The different levels of value fight against each other not in the sense of one defeating another, but in the sense that they remain in constant tension. They are the source of tension in human lives, in society – they are the explanation for why the world appears in a messed up state. We value the intellectual pattern of value of equal rights for all, but, if we are Westerners, this fights against social instincts to keep our privileged status in the world. These tensions exists in all of us, to greater and lesser degrees.

(This is a very brief overview of the book’s ideas – I’ve read it four times now and I’m still finding new insights. If I haven’t explained it clearly – well, you’ll have to read the book yourself.)

How does this relate to pleasure from innovative work? The examples described above, of sex with attractive people, family, the right to live as you please, are patterns of value that we recognise because they are familiar, are widely recognised. Pirsig calls these familiar patterns static patterns of value, and the value contained in these patterns he calls static Quality (Quality with a capital Q is something he defines at great length in Zen and the Art of Motorcycle Maintenance). The static Quality of the human body keeps it in one piece; the static Quality of traditions such as the nuclear family keep a society in a stable state.

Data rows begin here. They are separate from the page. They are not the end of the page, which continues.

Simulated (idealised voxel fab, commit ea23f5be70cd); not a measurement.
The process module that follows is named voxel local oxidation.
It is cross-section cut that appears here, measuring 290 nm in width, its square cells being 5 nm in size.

But beyond static Quality there is another type of quality: Dynamic Quality. Dynamic Quality is a new pattern of value, in the intellectual sense a new idea, but one whose value is not widely accepted. Martin Luther King’s ideas about civil rights contained Dynamic Quality. The inventiveness in the films of Michel Gondry contain the same.

And Dynamic Quality can be used as the definition of what we seek when we do innovative work of our own. This Dynamic Quality is what we want to feel, to experience. We recognise it when it happens, and know when it is not happening, but it is very hard to say what Dynamic Quality actually is. It is what happens during flow, when you lose track of time. It is not limited to the ‘arts’ – it could equally be found in the idea for a successful fundraising drive for a charity.

As described above Dynamic Quality might be thought of as a synonym for creativity. But I do not think there is an exact correlation – Dynamic Quality is more ‘the thing which causes the pleasure from creativity’. It is what we look for, all our lives, in every aspect of our lives, without realising.

Dynamic Quality is not, needless to say, something readily found in a traditional career working for someone else. Rather a constant rediscovery of Dynamic Quality is a good definition of a successful self-made career. It is what keeps us going in life.